Tuesday, August 30, 2011

Salvador Dali Original Engraving: "Pegasus in Flight with an Angel" (1970).

Salvador Dali Original Engraving:
"Pegasus in Flight with an Angel" (1970)

This original engraving is listed in the Field catalog as #70-3 and is limited to 1,000 prints (250 on Arches, signed; 1,000 in blue signed only in plate; total: 1,250).

As you can see, this engraving features some typical Dalinian imagery: sparse landscape with perspective lines, several objects with long shadows, a horse, cypress trees, etc.  I think the blue ink makes the image pop more than if it were done in black.

This print is on unidentified paper with no watermark, and measures about 11" x 14 7/8".  The image itself is about 10 3/8" x 8 1/8". 

Clearly this print suffers from mat burn.  The Kulicke frame and matte probably date to the 1970's, when this print was produced.  I have seen others of this same print in the same silver frame, so the frame may be original to the print.  Too bad an acid-free mat wasn't used back then.  What were they thinking?

Still, this is a beautiful and rare Dali engraving.  One seldom sees this print for sale, and the few that are currently up for auction are listed for extravagant prices--up to $500.  At that price, it's not selling.  A more reasonable price for this work is in the range of $175.

Saturday, August 27, 2011

Poetic Homage to Gala-Salvador Dali.

Poetic Homage to Gala-Salvador Dali
by A. Reynolds Morse for
The Dali Museum, Cleveland (Beachwood) Ohio (1973).
I must admit that I am not a connoisseur of poetry.  When I do indulge in said written word, I prefer it to be short and to the point--like Robert Frost's poem "Nothing Gold Can Stay" or Poe's "Annabel Lee."  Say what you will, but anything else just goes over my head.

The poetry found in Poetic Homage to Gala-Salvador Dali falls into the category of poetry that I just don't understand.  As such, I cannot appreciate the inspiration reflected in these works, or that which inspired Morse to reprint said works therein.  Even Morse's astute explanation of the historical or social background to each poem does not make anything clearer for me.
Nevertheless, this book, like all Morse books for the Dali Museum, is erudite in its treatment of the subject at hand.  One finds assembled six Dalinian poems which span the years 1926-1964.  However, as the book's title suggests, these are not poems written by Dali, but about Dali.

Each poem is accompanied by an introduction and a biographical note about each author.  There are photographs of Dali and illustrations throughout.  Most notable are the several Dali drawings illustrating "Three Dry Spells" by Edward James.  One would likely have to track down a 1936 copy of the French art magazine Minotaure just to see these drawings.
Finally, the reader is treated to two new sonnets penned by Salvador Dali himself.

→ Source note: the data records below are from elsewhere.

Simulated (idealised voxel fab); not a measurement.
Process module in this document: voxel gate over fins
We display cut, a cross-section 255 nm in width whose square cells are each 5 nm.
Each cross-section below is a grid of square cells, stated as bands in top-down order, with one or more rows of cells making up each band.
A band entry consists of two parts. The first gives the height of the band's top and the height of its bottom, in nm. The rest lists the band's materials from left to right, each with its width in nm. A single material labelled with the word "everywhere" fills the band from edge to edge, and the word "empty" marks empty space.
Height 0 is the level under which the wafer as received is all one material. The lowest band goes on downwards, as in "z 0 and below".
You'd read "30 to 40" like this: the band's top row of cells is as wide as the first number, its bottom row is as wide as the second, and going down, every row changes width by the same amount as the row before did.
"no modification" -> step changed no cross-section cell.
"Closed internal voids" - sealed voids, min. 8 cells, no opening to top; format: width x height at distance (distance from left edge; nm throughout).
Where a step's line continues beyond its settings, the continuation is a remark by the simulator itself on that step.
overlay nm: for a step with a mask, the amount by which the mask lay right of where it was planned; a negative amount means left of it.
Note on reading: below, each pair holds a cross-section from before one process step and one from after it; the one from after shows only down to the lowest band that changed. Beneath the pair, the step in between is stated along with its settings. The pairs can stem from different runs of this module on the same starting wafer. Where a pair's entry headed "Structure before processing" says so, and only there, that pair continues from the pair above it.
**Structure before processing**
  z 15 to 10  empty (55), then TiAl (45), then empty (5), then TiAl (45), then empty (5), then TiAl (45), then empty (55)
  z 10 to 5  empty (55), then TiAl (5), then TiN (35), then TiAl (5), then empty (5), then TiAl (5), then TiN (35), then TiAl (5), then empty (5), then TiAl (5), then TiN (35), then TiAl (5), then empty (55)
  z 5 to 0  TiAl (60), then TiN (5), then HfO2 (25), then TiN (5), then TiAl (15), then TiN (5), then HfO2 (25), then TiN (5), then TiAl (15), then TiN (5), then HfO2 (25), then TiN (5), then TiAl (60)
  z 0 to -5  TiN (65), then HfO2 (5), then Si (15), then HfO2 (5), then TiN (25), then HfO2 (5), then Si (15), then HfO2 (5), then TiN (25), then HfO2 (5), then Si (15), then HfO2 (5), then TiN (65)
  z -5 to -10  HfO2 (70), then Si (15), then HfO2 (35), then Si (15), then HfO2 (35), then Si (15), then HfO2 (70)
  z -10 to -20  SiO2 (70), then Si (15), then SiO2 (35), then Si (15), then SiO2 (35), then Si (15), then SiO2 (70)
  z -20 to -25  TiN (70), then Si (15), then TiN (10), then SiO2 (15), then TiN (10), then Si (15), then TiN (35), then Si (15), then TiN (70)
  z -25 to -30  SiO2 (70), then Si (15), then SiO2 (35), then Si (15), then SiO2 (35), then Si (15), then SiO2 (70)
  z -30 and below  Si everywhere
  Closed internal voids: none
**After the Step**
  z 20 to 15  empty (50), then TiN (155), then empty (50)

The entire package is, as always, well-done, but the poetry just doesn't do it for me.  If you're into that kind of thing, you might like this book.

The book is extremely rare, and as indicated on the book itself, it is limited to 250 copies.  My copy has an empty space where it should be numbered, leading me to suspect that more than 250 copies were actually put into circulation.

It seems that there are several numbered copies available in cyberspace for about $35.

Sunday, August 21, 2011

A Dali Journal: Impressions and Private Memories of Salvador Dali--January, 1920.

A Dali Journal:
Impressions and Private Memories of Salvador Dali,
January, 1920

Over the years, I have seen this book referenced in other works, and finally it has found its way into my collection.

This book, or booklet, was privately printed by Stratford Press in a limited edition for the Reynolds Morse Foundation in 1962.  It consists of 64 numbered pages stapled to a cover of heavy card stock.  It is richly-illustrated throughout with the boyhood pen and ink drawings of a young Dali, and with a number of photos and art reproductions, all in black-and-white.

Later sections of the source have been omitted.